An intelligence analyst working as a contractor for the Department of Defense (DoD) has been charged with fraud after allegedly overbilling the government by more than $100,000.
An indictment filed this week in federal court says Melissa Heyer performed her day-to-day duties in a SCIF—a “sensitive compartmented information facility,” US government parlance for a secure room—at National Security Agency (NSA) headquarters in Fort Meade, Maryland.
The feds say Heyer was “absent from her work location at the NSA” from January 2017 until March 2019, and “falsely represented to her employer that she had been working at the NSA SCIF when she was actually elsewhere.” As a result, the DoD reportedly wrongly paid Heyer and her company in excess of $100,000 for work she never performed.
Heyer held a Top Secret/Sensitive Compartmented Information (TS/SCI) security clearance, according to charging documents. The company she worked for is not identified in court filings, but Heyer’s LinkedIn profile says she works at Booz Allen Hamilton as a human intelligence analyst. However, a source familiar with the matter told Quartz that Heyer left Booz Allen in Feb. 2015.
No attorney is listed for Heyer in court filings, and she could not be reached for comment.

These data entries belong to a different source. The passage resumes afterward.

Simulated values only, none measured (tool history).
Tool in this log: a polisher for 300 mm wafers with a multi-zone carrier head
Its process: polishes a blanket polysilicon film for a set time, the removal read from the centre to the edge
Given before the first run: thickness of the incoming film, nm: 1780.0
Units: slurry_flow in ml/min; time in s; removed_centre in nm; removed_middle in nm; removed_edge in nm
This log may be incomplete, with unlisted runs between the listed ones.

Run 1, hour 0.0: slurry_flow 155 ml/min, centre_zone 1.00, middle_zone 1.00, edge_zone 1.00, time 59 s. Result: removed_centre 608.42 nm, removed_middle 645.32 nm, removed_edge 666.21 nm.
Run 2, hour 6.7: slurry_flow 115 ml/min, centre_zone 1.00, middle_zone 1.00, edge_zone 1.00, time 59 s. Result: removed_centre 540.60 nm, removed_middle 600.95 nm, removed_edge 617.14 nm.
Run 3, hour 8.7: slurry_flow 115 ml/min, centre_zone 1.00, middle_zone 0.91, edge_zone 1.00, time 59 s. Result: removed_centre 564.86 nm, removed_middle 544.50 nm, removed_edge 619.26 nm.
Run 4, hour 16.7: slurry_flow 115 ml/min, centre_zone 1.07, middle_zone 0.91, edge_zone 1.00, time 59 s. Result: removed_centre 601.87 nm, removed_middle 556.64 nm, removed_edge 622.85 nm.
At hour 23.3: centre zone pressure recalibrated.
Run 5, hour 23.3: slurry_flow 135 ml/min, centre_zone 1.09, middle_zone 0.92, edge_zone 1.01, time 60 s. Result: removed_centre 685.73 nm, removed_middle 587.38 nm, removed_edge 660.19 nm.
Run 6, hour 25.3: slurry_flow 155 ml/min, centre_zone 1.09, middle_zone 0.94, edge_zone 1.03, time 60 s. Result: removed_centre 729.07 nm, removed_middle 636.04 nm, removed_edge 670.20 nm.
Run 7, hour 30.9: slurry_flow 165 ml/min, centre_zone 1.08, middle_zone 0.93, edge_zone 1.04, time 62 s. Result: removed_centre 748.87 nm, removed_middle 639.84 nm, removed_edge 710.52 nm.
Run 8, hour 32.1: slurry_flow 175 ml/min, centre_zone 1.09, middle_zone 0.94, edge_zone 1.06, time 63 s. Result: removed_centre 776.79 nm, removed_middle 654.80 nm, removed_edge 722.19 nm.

NSA contractors have come under fire for falsifying timesheets in the past. A 2014 report by DoD deputy inspector general for intelligence Anthony Thomas confirmed 89 instances of intelligence contractors from a variety of firms fraudulently billing the Pentagon more than $4.3 million for work they never performed over the course of a decade. The average loss came to $41,790, with the largest clocking in at $265,698 and the smallest at $433. Those hit included the NSA, the Defense Intelligence Agency, the National Reconnaissance Office, and the National Geospatial-Intelligence Agency.
“This stuff goes on all the time,” Matthew Aid, author of The Secret Sentry: The Untold History of the National Security Agency, said in 2011. “NSA is just so awash in money, and it has so few people who actually know how to manage programs,” making the agency a prime target for corruption.